We in the Inspire family are heartbroken to share the news that we lost one of our own this week. Eric Langlois has taught generously and exuberantly with his wife Amber on the Inspire faculty for two years. He was a dedicated, entertaining, and inspiring member of the New England photography community. We ache for the loss his wife and children are experiencing. All of us on the Inspire Team are parents with young children, and the pain the Langlois family must be experiencing is near incomprehensible to us.
Last week when Eric went missing, members of the wedding and photography community dropped everything and came together to help with the search. We were overwhelmed to witness from afar, and experience from up close, the outpouring of support. Fellow photographers, colleagues in the wedding industry, strangers, neighbors and friends assisted with the intensive search for Eric. This show of love and assistance in a time of great tragedy was humbling and inspiring. We know that it was a reflection of the kind of person Eric was: giving, all-in, loyal and committed. Eric leaves as his legacy a reminder that relationships - time spent with parents and children, sharing of good times and bad with friends, and generous participation in community - are precious and ultimately all we have to give in the end. Eric gave us his all.
Eric leaves behind his wife Amber, two beautiful young children, and a third baby due Christmas day. We hope that if you are able you will give to Amber and their family - no amount is too small - in order to help minimize their financial concerns during this time of grieving.
We share more about Eric here from Carla Ten Eyck, whose words most plainly and eloquently express the loss we are all feeling:
This week we lost a close friend, mentor, employee and all around amazing person. Eric Langlois of RAW Photo Design, was searching for his bike he lost in a fall the previous day and never came home. After a massive search with hundreds of volunteers, his body was found a week later.
Eric was more than just a photographer. He was a loving, sarcastic and crazy funny husband, friend, practical joker, son, brother and father. He wore skinny jeans when I wasn’t sure if they were cool or not. He loved short sleeved plaid shirts. He actually owned a canadian flag unitard and was caught on camera once actually wearing it. With a Darth Vader mask.
Professionally Eric was a very sought after photographer and teacher. He had so much passion for photography. A self-taught photographer, he took care in what he learned so that he was the best he could be and quickly became a leader in our industry. His dedication to teaching was evident in his sold out workshops and huge student following. His work was edgy, different and not what everyone else was doing, and that was exactly how he wanted it.
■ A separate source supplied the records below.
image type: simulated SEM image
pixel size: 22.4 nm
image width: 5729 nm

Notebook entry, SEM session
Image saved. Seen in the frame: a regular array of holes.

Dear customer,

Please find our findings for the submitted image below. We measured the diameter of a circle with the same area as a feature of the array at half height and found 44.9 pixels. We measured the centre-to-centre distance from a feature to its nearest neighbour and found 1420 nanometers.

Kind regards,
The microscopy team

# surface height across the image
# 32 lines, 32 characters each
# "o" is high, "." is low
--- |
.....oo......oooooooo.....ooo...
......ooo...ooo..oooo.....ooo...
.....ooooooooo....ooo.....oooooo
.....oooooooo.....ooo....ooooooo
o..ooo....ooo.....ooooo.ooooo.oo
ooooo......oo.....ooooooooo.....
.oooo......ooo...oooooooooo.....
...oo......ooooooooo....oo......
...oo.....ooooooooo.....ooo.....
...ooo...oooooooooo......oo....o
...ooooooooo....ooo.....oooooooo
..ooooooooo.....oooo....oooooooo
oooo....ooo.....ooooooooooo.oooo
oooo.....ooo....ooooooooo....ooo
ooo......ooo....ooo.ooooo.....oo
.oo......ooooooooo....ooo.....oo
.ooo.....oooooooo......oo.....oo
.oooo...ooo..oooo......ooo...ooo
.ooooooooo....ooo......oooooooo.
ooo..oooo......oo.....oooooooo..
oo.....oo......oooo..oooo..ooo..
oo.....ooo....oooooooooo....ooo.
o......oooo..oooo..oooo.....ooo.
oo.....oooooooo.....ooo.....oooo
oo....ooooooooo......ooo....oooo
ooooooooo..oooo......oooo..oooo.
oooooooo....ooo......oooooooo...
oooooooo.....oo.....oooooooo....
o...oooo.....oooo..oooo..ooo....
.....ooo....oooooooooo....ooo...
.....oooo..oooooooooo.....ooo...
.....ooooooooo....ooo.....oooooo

Eric and I were bonded in our grief from losing our Mothers. I was his grief-guide. Told him all of the insider secrets that no one really tells you when you lose your Mom. I told him to drop everything and spend every last minute with her. That once she is gone, well. She is gone. There is no going back. Eric took my advice, thankfully. He spent as much time with his Mom as he could. He loved her with every spare space in his big heart until the moment that she left this world.
As I watched Eric eulogize his Mom I am brought to a day where I saw my dear friend at his most vulnerable. He let us all in to that moment when she passed away, with him cradling her in her bed, singing a song that she used to sing to his children. It was at that moment that I vowed to always be there for him and protect him no matter what. In friendship and in business. Anything he needed I would do. And so our friendship grew deeper and deeper over the years. Today I know that he knew there was nothing I would not do for him, whether he liked it or not. I was his Momma Bear.
Everyone had their own relationship with Eric. Some were based on strings of completely inappropriate texts that would have you howling with laughter. OK most were! Some relied on Eric for his expertise in one area or another, from off camera lighting to synching stupid BusyCal with ShootQ (this was a huge part of our relationship) He was the undisputed master of this! Other people would bond with Eric over being a very busy Dad and how to balance work and kids and really be present for your family.
I have been thinking a lot about what Eric meant to me this whole week as I was feverishly searching for him. All that he brought into my life, and the lives of our community. For me, Eric helped me in my own grieving process with my Mom, which is ironic since here I am now grieving him. The lesson in this? Eric knew loss. He celebrated life, he knew to love hard, forgive easy and spend every spare second with his family and those that mattered most.
A few years back Eric and I were at a workshop where one of the exercises was to write your obituary. He was one of two people who had the courage to read his aloud. I remember laughing so hard because he was funny as hell! But I also remember sobbing my eyes out when he spoke about his kids and saw how emotional he was while talking about what he wished for his family.
What little peace I can find in this whole ordeal is that Eric helped unite a community and gave us all the opportunity to feel true, real, hard love. Whether we knew him intimately or casually or not at all. His passion for his work, his friends and his family united us all on our quest to find him and bring him home.